One of two things likely happened in the tourney with that line, which was reconstituted on the fly when Rocco Grimaldi was taken off it during the preliminary round. Either the coaches discussed the line not being good against the Russians and said, "We need to give this line more size" or J.T. Miller or John Gaudreau -- the two other players on that line -- went to either Phil Housley or Grant Potulny and said, "We need another style of player on the wing to complement what we have." It is as simple as that when these things happen. However it came about, it worked.
From a tactical standpoint, the American challenges were to handle Canada's energy level, win the battles in both slots, win 50/50 pucks, own the neutral zone, and get the defense involved to create coverage issues. They succeeded on all fronts. They played with discipline, stayed out of the box, scored on special teams, and got big saves.
The key was the second wave on the attack for which Canada had no answer. In short tourneys, defensive cohesion is the hardest thing to achieve. So, the more chaos you create with depth in the attack, the more you confuse a group of guys not used to playing with each other in a system they are adapting to as they go along. Phil Housley jokes that he'll never show his defensemen video of him playing as an instructional tool, his backliners have played much like he did. Seth Jones might be the best backchecking defenseman in the tourney.
What went right: The Americans acting like they have been there before has been evident. They have been as composed as any U.S. team I have seen at this tourney. They have carried themselves with an air of inner arrogance that you need to win.

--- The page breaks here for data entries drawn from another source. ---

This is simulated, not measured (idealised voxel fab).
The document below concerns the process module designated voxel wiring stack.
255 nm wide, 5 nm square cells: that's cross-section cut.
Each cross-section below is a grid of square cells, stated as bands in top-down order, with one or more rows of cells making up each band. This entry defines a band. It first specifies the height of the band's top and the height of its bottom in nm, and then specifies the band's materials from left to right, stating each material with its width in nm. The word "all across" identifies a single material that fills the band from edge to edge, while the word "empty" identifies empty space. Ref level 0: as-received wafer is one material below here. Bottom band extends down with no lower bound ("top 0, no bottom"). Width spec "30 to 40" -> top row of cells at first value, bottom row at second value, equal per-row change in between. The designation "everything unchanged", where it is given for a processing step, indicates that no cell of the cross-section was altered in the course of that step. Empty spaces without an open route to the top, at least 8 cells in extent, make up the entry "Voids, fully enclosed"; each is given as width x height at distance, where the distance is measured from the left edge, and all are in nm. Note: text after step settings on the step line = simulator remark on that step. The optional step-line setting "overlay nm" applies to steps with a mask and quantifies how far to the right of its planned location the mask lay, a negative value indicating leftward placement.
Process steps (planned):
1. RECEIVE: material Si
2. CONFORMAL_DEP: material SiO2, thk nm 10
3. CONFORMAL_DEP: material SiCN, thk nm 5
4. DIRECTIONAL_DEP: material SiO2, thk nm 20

As I alluded to before, scoring first in a big game is always huge. When that happens, especially at the younger levels, it increases the stress level of your opponent. The relentless pressure on the puck-carrier forced Canada into an uncomfortable style of play. Canada has been good fundamentally in four games, but in this one the puck-carrier needed a cell phone to make verbal contact with the nearest passing option. Canada played too wide and too long. The Americans were really good on the forecheck, and their third forward on the weak side did a nice job eliminating Canada from playing east-west and using the width of the rink.
The game looks like a lopsided one and it was, but don't underestimate Gibson in goal. He made big saves at momentum-changing times of the game (shorthanded, after goals, late in periods, and when Canada was carrying play) and that contributed to the Americans playing with the jam they did.
But the biggest factor, to me, was the American defense in both ends. It has been the backbone of the team in many ways.
What went wrong: Not much. You will give up some Grade-A chances in any game you play, and the Americans allowed a few Thursday. They did show some soft spots in the defensive zone and, at times, were caught looking at the puck as opposed to what was going on away from it. However, you would have to nitpick to really find a lot wrong on this day.
Star of the game: You could go many ways here, but when your captain scores the first two goals of a semifinal game, you couldn't be in better shape physically or, more importantly, emotionally. That was Mark Messier-type stuff out there. Jake McCabe gets the big star.
Sleeper of the game:Connor Murphy. Solid in his own end, great stick, eliminated offense before it happened. Bench management by Phil Housley, who had his team prepared, rolled his lines and stayed with the game plan of keeping his guys disciplined and focused, can't be overlooked. He turned an emotional game into a routine one, and that is no easy task at the WJC. I've seen the other side of that many times in this event.
What's next: The gold-medal game for the Americans against Sweden. We'll preview that Friday.
Looking ahead: Asked assistant coach Mark Osiecki about Friday. "Day off," he said, joking. The Americans need it. They have played six games in eight nights, which is a pro schedule. With eight major-junior guys in the lineup who are somewhat used to this type of schedule, it might give those players a chance to lead by example in how to turn your body around that quickly. The key for the rest of Thursday and throughout Friday is handling the players and keeping them on an even emotional keel. Dean Blais did a masterful job of this in 2010 and he had Osiecki at his side in that one, so there is some experience there.